SAO PAULO, June 8 (Reuters) - Brazilian state power company
Eletrobras is expected to raise around $6 billion
through a share offering with infrastructure funds from Canada
and Singapore among the bidders, according to two people with
the knowledge of the matter.
Canada Pension Plan Investment Board (CPPIB) and Singapore's
GIC, seldom seen in follow-on offerings, are poised to become
relevant shareholders in Centrais Eletricas Brasileiras SA, as
Eletrobras is formally known, after the offer, the sources said.
The share offering that will result in privatization of
Eletrobras, Latin America's largest utility, with the state's
stake shrinking to around 45%, is set to be priced on Thursday.
It will be one of the largest share offerings in the world this
year, behind the $10.7 billion IPO of South Korea's LG Energy
Solution Ltd and close to the $6.08 billion raised by Dubai
Electricity and Water Authority's IPO.
GIC will be one of the anchors in the share offering,
alongside traditional equity investors such as Brazilian asset
managers SPX Capital and Truxt, the sources said.
GIC and CPPIB are expected to join forces with asset manager
3G Radar, now Eletrobras' largest private shareholder with an
11% stake, to design a post-privatization strategy, the sources
said.
GIC, CPPIB and 3G Radar's associated company, 3G Capital,
are investors that usually acquire control of companies. One of
the sources said 3G Radar, which has been an Eletrobras
shareholder for more than five years, has been sounding out
executives to join Eletrobras after the privatization.
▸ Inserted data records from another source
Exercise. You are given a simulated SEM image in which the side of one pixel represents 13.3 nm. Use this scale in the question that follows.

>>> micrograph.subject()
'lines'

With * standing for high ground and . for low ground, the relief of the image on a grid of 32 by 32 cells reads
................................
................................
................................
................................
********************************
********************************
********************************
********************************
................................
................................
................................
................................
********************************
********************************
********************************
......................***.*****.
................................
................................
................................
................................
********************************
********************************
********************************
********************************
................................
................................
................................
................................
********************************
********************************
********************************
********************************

Part of 3G Radar's 1.5 billion reais ($306 mln) in assets
under management comes from partners at 3G Capital, the
controlling shareholders in brewer AB Inbev and food
maker Kraft Heinz. 3G Capital executive Alex Behring has
a seat on 3G Radar's board.
CPPIB declined to comment on "market speculation".
3G Radar, 3G Capital and GIC did not reply to requests for
comment.
Other big Brazilian investors considered the offering but
have decided against it, including holding company Itausa SA
and industrial conglomerate Votorantim SA, according
to one of the sources. Itausa and Votorantim did not immediately
respond to requests for comment.
Investors have had to weigh threats to roll back Eletrobras
privatisation from advisers of Brazil's leading presidential
candidate in an October election, leftist former President Luiz
Inacio Lula da Silva.
As investors discuss the future Eletrobras strategy, they
need to consider the privatization governance framework. The new
bylaws include a poison pill mandating a costly tender offer if
an investor or investor group holds more than 50% of voting
capital.
There is wide consensus among the largest investors and
analysts, though, that unifying structures of Eletrobras'
largest subsidiaries would bring almost immediate and relevant
cost savings, but other details of the future strategy are not
yet defined.
Demand seems strong for Thursday's share offering, which
will be managed by the investment banking units of BTG Pactual,
Bank of America, Goldman Sachs, Itau Unibanco Holding SA, XP
Investimentos, Banco Bradesco, Caixa Economica Federal,
Citigroup, Credit Suisse, JPMorgan, Morgan Stanley and Safra.